Semi-autonomous robot driving over a wooden room threshold about 3/4-inch high (lowest floor-to-peak).
These strips are practically inconsequential to most human beings and domestic pets in everyday life. Yet, it’s amazing how many robots get stuck on such a short barrier. The strips are particularly problematic for robots with floor sensors.
The design keys to driving over obstacles are:
There are a number of different methods of applying mechanical power to wheels while still providing adequate ground clearance:
For this robot, I chose the last option.
Miniature Maxon DC motor with encoder and flex cable.
I purchased a large group of Maxon DC motors from eBay for $10 each. The motors are labeled 132365. (Similar motors with plastic gears and a slightly different pinout were also available on eBay. They are marked #199232.)
The imprinted number refers to the unique combination of motor, gearhead, and encoder for a particular customer, as opposed to the individual part numbers. Since these are second-hand motors, I had to deduce the individual part numbers of each component by comparing attributes to those listed in the Maxon catalog.

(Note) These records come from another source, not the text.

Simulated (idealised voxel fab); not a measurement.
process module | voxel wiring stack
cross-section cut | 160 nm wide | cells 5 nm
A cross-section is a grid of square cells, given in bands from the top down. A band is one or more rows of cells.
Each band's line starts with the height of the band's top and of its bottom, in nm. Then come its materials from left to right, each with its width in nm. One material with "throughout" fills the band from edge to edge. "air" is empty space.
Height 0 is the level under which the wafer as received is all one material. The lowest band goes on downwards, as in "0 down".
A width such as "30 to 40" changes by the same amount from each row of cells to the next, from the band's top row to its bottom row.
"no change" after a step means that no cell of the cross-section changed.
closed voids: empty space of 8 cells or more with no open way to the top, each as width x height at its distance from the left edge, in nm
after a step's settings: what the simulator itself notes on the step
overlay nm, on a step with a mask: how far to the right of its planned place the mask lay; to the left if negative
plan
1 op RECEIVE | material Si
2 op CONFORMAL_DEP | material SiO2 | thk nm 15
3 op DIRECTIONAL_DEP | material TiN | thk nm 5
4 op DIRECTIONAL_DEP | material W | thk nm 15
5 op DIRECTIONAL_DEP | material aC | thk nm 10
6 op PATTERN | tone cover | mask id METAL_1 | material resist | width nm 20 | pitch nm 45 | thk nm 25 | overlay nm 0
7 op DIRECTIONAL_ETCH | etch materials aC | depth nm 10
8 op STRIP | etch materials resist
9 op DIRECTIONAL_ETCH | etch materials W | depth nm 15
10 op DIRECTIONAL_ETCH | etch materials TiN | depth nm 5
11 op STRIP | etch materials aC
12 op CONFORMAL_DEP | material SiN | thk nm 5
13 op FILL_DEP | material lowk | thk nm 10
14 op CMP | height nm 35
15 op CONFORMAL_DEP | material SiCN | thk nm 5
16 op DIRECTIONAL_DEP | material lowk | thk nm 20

Unfortunately, this motor deviates from the standard Maxon offering in two significant ways. First, it only has one encoder channel (the second transistor isn’t even populated on the tiny circuit board), which means it doesn’t support quadrature encoding. Second, the motor and encoder connector is a thin, flat, flexible cable, rather than a standard ribbon cable and 0.1-inch female socket header.
This unique type of cable is called a flexible printed circuit (FPC) or a flexible flat cable (FFC). This Maxon motor uses a 5-pin FFC with 1 mm pitch spacing (1 mm from the middle of one pin to the middle of the next pin).
Individual wires soldered to a flat cable.
My first attempt to connect to the flat cable consisted of soldering individual wires taped to a brass block. Although it worked, let me make this perfectly clear: Hand soldering on a 1mm-spaced flat cable is no fun.
Adapter PCB, flat cable right-angle connector, and motor cable with pinouts
The right way to do it is to use the proper connector. Low-insertion-force connectors with 1 mm pitch are manufactured by Hirose Electric in right-angle (FH21-5S-1DS) and straight (FH21-5S-1DSA). They are available from Digi-Key (#HFG05T and #HFF05T respectively).
The connector can be designed to fit onto a motherboard, or a special adapter board can made to convert each motor to discrete wires. For example, the above adapter board splits off the standard two-wire DC motor pins (M+, M-) so that the motor can be used with any motor driver board. The three sensor pins (+5, sensor output, GND) can either be ignored or they can connect to a microcontroller.
Tall Lego wheels, narrow Maxon motors, a narrow aluminum tube axle, and thin motor cables constructed for a robot with a high ground clearance.
The robot motors attach to Lego wheels with aluminum couplers described in an earlier article. The motors are secured end-to-end with set screws in an aluminum tube. Slits in the middle of the tube allow the motor cables to connect to adapter boards inside of the robot.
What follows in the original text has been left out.